The White House has prepared documents that would halt new oil and gas auctions on federal lands and waters as the new administration reviews the program, Juliet Eilperin and I report. The draft order is still subject to final approval.
Biden is expected to release it on Wednesday as part of a broader plan aimed at curbing greenhouse gas emissions. Fossil fuel leasing on federal and tribal lands accounts for nearly a quarter of the country’s annual carbon output.
John F. Kerry said the U.S. would follow through with its pledge to help developing nations with climate mitigation.

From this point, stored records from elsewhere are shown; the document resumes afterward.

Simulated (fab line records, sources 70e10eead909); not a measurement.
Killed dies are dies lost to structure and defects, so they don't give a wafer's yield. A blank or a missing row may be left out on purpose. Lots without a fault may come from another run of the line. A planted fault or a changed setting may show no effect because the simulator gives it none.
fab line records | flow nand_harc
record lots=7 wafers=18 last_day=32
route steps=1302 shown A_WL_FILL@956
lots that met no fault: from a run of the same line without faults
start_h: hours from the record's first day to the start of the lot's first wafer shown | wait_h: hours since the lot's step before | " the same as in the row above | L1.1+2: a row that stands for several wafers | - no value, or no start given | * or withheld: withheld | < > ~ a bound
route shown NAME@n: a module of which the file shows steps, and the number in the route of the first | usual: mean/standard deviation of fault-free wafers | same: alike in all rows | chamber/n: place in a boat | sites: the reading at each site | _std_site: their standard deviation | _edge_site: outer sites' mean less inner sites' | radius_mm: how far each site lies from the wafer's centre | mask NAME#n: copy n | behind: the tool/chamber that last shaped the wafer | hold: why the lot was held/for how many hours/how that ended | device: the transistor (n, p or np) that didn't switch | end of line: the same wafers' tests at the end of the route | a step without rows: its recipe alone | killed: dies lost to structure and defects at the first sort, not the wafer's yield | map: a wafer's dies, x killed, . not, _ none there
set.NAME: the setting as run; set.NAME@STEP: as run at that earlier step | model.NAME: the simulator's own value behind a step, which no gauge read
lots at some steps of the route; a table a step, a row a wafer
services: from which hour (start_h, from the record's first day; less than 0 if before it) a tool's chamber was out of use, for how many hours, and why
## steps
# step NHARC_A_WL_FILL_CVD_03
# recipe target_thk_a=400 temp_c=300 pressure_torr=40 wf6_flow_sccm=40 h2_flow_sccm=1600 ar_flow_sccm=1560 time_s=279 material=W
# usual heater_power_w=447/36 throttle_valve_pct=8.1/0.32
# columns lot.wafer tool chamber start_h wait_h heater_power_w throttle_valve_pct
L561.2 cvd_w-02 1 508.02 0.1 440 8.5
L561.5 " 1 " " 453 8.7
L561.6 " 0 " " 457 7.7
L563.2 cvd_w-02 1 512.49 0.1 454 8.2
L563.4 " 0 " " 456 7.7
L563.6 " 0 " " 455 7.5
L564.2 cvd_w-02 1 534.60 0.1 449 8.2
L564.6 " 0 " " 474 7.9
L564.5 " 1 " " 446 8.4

The U.S. climate envoy told the Climate Adaptation Summit that the United States would follow through with its pledge to the Green Climate Initiative, a United Nations program to help developing countries shift to clean energy and take preventive measures to minimize the harm from climate-related flooding and other extreme weather events, Bloomberg News reports.
The United States pledged $3 billion to the fund during the Obama administration, but so far only paid $1 billion of that amount, leaving a $2 billion shortfall. The United States has not contributed to the fund since President Donald Trump took office in 2017 and pulled the nation out of the Paris climate accord.
Kerry expressed disappointment about the United States’ withdrawal from international climate efforts during the Trump administration.
“Three years ago scientists gave us a stark warning. They said we have 12 years within which to avoid the worst consequences of climate change. Now we have nine years left and I regret that my country has been absent for three of those years,” Kerry said at the online summit hosted by the Netherlands.
Chuck Schumer called on Biden to consider declaring climate an emergency.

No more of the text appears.